(Reuters) - Dereck Seltzer wasn’t happy when he learned that Green Day used his artwork without permission as a video backdrop at its concerts. But a federal appeals court on Wednesday said the popular rock band didn’t violate his rights.
The decision by the 9th U.S. Circuit Court of Appeals in California, in what it called a “close and difficult case,” can make it easier for performers to incorporate works of art to enhance the experience of concert fans, so long as they don’t simply copy the artwork or diminish its value.
Seltzer, a Los Angeles illustrator, in 2003 created “Scream Icon,” an abstract image of an anguished, contorted face that has been used on posters and plastered on walls as street art.
During a 2009 tour, Green Day, whose lead singer is Billie Joe Armstrong and which has sold more than 70 million records, used a version of the artwork covered by a red “spray-painted” cross in a video backdrop for its song “East Jesus Nowhere.”
The version had been adapted from a photo of a weathered and torn copy of Seltzer’s work posted on a brick wall on a corner of Sunset Boulevard in Los Angeles.

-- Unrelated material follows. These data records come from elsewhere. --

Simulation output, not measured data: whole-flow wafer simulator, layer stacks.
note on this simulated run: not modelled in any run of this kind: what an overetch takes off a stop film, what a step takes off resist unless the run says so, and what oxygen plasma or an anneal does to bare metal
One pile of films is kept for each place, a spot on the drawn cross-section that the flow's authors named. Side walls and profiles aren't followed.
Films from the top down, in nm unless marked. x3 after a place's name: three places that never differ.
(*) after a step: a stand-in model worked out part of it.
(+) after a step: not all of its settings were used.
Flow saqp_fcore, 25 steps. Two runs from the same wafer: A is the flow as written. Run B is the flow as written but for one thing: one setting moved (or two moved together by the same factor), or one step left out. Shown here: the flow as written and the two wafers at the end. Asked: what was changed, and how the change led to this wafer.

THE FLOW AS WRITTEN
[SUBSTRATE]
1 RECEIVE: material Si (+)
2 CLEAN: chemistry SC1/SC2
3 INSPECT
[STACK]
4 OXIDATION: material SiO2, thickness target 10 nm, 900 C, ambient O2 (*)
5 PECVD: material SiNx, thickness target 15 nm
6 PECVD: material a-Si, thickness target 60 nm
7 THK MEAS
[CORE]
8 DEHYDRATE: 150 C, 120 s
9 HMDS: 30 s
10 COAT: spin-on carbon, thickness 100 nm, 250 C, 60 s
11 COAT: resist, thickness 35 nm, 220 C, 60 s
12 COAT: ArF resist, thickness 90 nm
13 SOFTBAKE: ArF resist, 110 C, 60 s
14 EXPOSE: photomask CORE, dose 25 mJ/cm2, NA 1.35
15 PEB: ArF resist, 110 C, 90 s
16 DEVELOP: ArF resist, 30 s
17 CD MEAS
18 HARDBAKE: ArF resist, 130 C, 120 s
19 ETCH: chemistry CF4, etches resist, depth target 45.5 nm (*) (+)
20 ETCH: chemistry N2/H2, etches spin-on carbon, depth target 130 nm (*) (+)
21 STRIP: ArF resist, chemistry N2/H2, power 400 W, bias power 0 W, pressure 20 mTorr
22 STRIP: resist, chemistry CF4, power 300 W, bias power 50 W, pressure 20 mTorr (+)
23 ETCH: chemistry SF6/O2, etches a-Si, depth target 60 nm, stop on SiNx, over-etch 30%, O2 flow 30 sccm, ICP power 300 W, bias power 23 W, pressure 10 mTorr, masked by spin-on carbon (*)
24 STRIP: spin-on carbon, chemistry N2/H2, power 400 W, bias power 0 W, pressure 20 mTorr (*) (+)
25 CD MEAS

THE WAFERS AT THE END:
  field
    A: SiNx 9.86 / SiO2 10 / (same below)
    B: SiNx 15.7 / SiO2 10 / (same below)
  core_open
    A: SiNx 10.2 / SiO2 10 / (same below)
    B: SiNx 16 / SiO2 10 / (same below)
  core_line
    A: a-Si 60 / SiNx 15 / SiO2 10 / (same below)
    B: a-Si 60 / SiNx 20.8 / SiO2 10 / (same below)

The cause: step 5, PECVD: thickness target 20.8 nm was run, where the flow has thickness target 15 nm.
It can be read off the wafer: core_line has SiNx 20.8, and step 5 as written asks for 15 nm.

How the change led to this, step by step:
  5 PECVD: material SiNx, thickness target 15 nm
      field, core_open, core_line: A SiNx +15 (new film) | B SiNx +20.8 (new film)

Seltzer sued after rejecting a proposed settlement that included concert tickets. But a federal district judge in Los Angeles in 2011 rejected his claims of copyright infringement and violations of the Lanham Act, a federal trademark law.
In upholding that decision, Circuit Judge Diarmuid O‘Scannlain wrote for the 9th Circuit that Green Day’s use of “Scream Icon” was fair, and was “transformative and not overly commercial” despite making few alterations.
“With the spray-painted cross, in the context of a song about the hypocrisy of religion, surrounded by religious iconography, (the) video backdrop using Scream Icon conveys new information, new aesthetics, new insights and understandings that are plainly distinct from those of the original piece,” O‘Scannlain wrote for a three-judge panel.
O‘Scannlain said Seltzer’s testimony that the value of his work wasn’t affected, and the absence of the work from Green Day merchandise and promotional material, also weighed in the band’s favor.
The 9th Circuit did overturn a $201,000 award of attorney’s fees to Green Day. Even though Seltzer lost, it said, he had not been “objectively unreasonable” by suing.
Nathan Canby, a lawyer at Rosenfeld, Meyer & Susman representing Seltzer, did not immediately respond to requests for comment. Peter Anderson, a lawyer for Green Day, did not immediately respond to similar requests.
The case is Seltzer v Green Day Inc et al, 9th U.S. Circuit Court of Appeals, No. 11-56573.